The Jayhawks are coming off their first win over Oklahoma since 1997. The Cyclones are tied for first place in the Big 12 standings this late in the season for the first time since 2020, when they went on to face the Sooners in the league title game.
So these are indeed heady times for both programs — and Saturday’s game will pit Kansas’s high-scoring offense against ISU’s hard-to-dent defense. The Jayhawks rank third in the Big 12 in points per game at 35.3. The Cyclones are fourth in terms of allowing points, at 19.8. So it’s unsurprising that Las Vegas oddsmakers consider this a pick ‘em game on a neutral field, but favor ISU by three points because of home-field advantage.
“This is the most veteran offense that we’ve played by far,” said Cyclone head coach Matt Campbell, who is 6-1 against the Jayhawks since taking over the program in 2016. “They can challenge you in every way and you see it — there’s maturity on that videotape. They’re making critical plays and they don’t just stress the linebackers. They stress every single player on the field.”
But it’s the second level of ISU’s defense that may be the key to controlling Kansas’s top playmakers such as Devin Neal, Daniel Hishaw, Jr. — along with whoever’s playing quarterback. The Big 12’s preseason offensive player of the year, Jalon Daniels, has missed four games because of nagging injuries. If he’s unable to go again Saturday, Jason Bean will get the nod and he, like Daniels, poses a potent threat in both the running and passing games.
“I told our guys on defense, this is ‘no forgiveness November,’” Veteran Cyclone defensive coordinator Jon Heacock said. “There’s no do-overs, there’s none of that. We’ve got to be sharp in everything that we do.”
That’s particularly true on offense, as redshirt freshman quarterback Rocco Becht continues to chase consistency while remaining efficient behind center. And now that ISU has become competent in the running game — totaling more than 100 yards on the ground in four straight games — the Cyclones are taking more chances. ISU ranks fifth nationally in fourth-down conversions (9-for-11, 81.2 percent) and success in that area has fueled greater flexibility in third-down situations.

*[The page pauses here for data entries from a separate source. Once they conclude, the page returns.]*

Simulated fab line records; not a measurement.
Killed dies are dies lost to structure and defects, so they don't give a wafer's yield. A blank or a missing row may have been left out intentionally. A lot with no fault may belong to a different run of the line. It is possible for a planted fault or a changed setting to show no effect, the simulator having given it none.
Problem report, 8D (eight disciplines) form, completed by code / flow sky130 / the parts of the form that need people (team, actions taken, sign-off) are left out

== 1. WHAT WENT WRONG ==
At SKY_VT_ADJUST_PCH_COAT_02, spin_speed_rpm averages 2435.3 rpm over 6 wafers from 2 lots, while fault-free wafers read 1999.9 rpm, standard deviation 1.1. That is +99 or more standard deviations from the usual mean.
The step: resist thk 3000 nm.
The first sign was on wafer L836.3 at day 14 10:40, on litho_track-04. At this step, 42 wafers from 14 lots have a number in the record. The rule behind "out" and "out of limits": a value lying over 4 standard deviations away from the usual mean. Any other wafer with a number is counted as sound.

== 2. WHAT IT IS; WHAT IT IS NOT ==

“I think the ability to take care of the ball (and) win the situation — what’s the scoreboard, what’s the time of the game, how do we win the situation in that moment?” Campbell said. “I do think there’s been great awareness of that with our kids.”
So cue the shared spotlight and bask in the sellout crowd. It’s also Homecoming — and Iowa State and Kansas are both relevant again, even though the Jayhawks haven’t won in Ames since that stirring comeback 15 years ago.
“Just knowing how intense it will be and how crazy the atmosphere will be, it will be a very special night,” ISU wide receiver Jaylin Noel said.